What is an Ad Network ?
Ad Network or advertising network is a term describing companies which are middle men between advertisers and publishers. They aggregate publishers’ ad inventory and connect them with advertisers who want to host ads on their sites.
Ad networks collect data on ad inventory from publishers, which includes demographic and behavioral data. The main benefits of ad networks for advertisers are more accurate targeting and good ad placement. This is why ad networks today are able to sell ad inventory at premium prices.
Online advertising networks are differentiated according to two categories: business types, and number of clients and ad quality. There are three business types of ad networks: vertical, blind and targeted networks. Each has a different level of control over ad placement for advertisers, and the ones where advertisers have the least control over ad placement offer the most affordable price of impressions.

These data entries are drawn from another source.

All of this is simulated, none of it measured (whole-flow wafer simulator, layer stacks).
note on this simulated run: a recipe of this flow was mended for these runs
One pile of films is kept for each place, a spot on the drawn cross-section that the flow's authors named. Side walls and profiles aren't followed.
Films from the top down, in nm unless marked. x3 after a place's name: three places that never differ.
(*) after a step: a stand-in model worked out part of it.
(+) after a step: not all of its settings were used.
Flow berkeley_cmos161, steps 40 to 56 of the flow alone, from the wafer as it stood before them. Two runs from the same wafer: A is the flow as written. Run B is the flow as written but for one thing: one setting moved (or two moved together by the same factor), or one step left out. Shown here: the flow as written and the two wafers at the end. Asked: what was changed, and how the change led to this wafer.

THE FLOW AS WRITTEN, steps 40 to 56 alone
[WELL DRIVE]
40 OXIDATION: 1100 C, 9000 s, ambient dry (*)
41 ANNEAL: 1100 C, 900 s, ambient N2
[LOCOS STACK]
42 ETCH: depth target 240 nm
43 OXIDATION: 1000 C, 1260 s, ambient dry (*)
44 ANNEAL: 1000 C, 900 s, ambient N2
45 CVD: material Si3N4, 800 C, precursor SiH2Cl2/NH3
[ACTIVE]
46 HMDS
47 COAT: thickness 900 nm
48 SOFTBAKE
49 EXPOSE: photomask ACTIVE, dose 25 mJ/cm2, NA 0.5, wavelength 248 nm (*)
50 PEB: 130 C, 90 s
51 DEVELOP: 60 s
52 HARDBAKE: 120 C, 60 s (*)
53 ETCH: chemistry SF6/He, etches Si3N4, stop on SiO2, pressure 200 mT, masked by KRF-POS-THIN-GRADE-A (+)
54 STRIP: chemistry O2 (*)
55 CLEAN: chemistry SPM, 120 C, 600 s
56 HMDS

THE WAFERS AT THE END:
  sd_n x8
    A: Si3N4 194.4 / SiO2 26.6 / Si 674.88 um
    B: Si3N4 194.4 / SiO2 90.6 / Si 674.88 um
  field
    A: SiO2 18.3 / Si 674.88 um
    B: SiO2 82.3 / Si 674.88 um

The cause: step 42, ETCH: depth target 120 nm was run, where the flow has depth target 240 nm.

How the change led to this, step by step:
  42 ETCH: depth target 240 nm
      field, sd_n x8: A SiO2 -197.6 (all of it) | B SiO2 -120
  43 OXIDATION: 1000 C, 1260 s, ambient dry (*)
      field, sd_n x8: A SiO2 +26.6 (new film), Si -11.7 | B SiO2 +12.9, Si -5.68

When based on number of clients and ad quality, ad networks are divided into first-tier and second-tier networks. First-tier networks include search engines, while second-tier syndicate ads from other ad networks.
When using ad networks, publishers can benefit from selling ad inventory they haven’t been able to sell elsewhere. Advertisers, on the other hand, can benefit from increasing the scale of their campaigns, automation, and tracking and reporting. Since ad networks insert a code into publishers’ sites, they can rotate different ads, and advertisers don’t have to manually set up ads for each publishers.